For Robin and I this being our first professional work project to engage in, the desire to move through the community as “academics” in the University vehicle felt attractive. The fieldwork opportunity gave us time to reflect on our prior respective undergraduate degree experiences and how we saw and where we found ourselves in Cooktown as “researchers.” I was midway into my PhD at The University of Cambridge and had just completed my own fieldwork Robin was to begin his doctorate at the start of the following year. This research experience for both of us saw a shared pursuit of academic scholarship in a different way at this stage of our lives. One of the family members we were going to interview was related to Robin through his mother’s side from Manus, PNG. What then emerged was that the Aunty from Manus Robin was related to and intending to interview is also married to a kin relation of mine on my mother’s side from Daru, PNG. The research engagement that Robin and I shared revealed a deeper kin relationship we had to each other through this particular union.

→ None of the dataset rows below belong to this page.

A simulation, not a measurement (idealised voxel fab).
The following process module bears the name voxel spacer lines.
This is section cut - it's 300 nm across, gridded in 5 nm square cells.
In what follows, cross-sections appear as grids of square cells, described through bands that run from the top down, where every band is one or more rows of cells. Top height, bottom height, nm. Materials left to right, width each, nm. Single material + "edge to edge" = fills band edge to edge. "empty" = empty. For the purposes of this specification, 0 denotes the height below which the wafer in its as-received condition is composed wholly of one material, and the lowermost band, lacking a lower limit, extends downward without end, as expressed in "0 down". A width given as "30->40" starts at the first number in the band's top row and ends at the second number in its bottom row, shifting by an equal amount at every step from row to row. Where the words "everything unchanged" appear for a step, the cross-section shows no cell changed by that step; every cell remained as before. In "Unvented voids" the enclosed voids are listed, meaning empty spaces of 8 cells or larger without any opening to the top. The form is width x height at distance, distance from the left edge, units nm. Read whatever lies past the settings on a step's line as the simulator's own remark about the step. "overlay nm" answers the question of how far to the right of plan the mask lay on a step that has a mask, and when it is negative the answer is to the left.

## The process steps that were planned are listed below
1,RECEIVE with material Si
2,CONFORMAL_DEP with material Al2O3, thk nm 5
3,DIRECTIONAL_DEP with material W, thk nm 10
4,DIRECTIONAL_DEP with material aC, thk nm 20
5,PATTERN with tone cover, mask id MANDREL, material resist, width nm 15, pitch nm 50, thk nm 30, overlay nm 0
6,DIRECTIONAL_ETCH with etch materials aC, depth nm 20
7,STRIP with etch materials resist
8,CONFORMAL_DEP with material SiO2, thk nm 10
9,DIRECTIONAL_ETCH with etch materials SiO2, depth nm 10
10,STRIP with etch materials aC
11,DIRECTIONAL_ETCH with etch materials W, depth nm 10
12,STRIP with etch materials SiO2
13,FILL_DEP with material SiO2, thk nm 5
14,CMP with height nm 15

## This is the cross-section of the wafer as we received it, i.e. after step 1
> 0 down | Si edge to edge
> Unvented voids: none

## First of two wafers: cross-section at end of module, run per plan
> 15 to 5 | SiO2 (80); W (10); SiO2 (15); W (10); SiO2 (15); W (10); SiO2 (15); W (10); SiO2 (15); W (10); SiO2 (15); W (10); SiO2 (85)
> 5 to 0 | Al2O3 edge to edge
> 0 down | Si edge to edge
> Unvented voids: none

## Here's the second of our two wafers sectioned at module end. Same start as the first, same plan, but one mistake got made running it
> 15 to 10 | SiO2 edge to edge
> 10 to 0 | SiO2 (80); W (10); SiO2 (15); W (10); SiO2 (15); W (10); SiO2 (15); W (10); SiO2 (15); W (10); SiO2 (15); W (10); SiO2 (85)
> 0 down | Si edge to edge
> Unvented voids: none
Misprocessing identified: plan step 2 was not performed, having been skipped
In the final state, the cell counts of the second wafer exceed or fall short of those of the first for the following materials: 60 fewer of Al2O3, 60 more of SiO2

The experience left us wondering what field work meant because the whole experience went from being part of an academic scholarly pursuit to simply providing an opportunity for family to connect and build relationships again. This experience helped us continue to learn about the multitude of meaningful relationships that existed within and beyond the undergraduate relationship Robin and I had originally fostered, extending as “researchers” in the field. Further, the research agenda fostered a meaningful and productive research engagement with community that would otherwise not have been accomplished had Robin and I not been part of the research team. What I also saw was is that how the large spaces and relationships that entangle our families as part of the wider PNG communities living in North Queensland; also embodied our (robin and I) researcher lived experience. The networks of care Robin and I belong to are fostered and maintained in ways that extend beyond close family connections. We invariably tend to think of these connections as primary sources of cultural value.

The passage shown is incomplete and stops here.